A project in the Meridian region is looking to tackle the problem of high rates of drug and alcohol abuse in seaside towns more effectively.
A group called Reformed East Sussex are drawing on their own experiences of crime and addiction to help others build a brighter future.
Overcoming substance abuse is a journey the group's CEO, Charmaine Sewell, has successfully made herself.
She says "There's a lot of people that want to change and want to make something of their lives. None of us wake up and think 'I'm going to be a criminal'. It's due to circumstances, addiction or environment."
She's now helping other ex-offenders through the project.
Since it was set up in 2015, Reformed East Sussex has helped almost 600 people with education, training, and employment, however funding is an ongoing challenge.
On Monday 24th June, the Police and Crime Commissioner awarded the project £15,000 to help it continue its groundbreaking work.

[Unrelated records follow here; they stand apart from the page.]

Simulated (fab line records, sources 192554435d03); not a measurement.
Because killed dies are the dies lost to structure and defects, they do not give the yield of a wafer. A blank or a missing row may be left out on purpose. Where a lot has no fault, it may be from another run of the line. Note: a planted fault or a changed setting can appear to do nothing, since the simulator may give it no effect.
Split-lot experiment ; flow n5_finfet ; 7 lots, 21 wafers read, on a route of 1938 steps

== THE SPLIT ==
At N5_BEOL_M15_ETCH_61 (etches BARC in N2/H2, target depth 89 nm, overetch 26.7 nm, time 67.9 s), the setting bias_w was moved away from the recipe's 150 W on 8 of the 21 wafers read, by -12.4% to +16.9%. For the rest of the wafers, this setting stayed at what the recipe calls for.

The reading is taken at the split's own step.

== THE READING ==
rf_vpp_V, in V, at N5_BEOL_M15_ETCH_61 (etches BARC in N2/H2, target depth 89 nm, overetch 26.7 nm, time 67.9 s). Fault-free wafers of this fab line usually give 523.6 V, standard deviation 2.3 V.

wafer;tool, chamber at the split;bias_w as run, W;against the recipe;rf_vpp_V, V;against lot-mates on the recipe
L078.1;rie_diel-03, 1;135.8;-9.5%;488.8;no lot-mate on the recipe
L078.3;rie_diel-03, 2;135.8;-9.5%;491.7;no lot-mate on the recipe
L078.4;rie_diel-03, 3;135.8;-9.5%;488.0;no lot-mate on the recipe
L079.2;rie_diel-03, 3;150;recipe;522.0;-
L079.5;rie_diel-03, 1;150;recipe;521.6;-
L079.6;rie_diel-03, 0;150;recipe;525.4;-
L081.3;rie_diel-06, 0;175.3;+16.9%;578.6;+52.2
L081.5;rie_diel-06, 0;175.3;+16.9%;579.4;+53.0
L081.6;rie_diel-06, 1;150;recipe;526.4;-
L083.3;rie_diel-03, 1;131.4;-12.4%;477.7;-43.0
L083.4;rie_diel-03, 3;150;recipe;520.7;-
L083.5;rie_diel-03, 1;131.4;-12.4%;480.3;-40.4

Katy Bourne, Sussex Police & Crime Commissioner says: "They're going to be working with men and women and helping them find somewhere to live, helping them train to get new jobs, and that's really important that they then integrate back into society and become regular citizens like everyone else. That also prevents re-offending and prevents future victims."
Reformed East Sussex is not a charity, but a Community Interest Company.
Taking a proactive approach to securing its own future, it has set up a cleaning business next door to its offices.
It employs ex-offenders, and ploughs all the profits back into its rehabilitation work.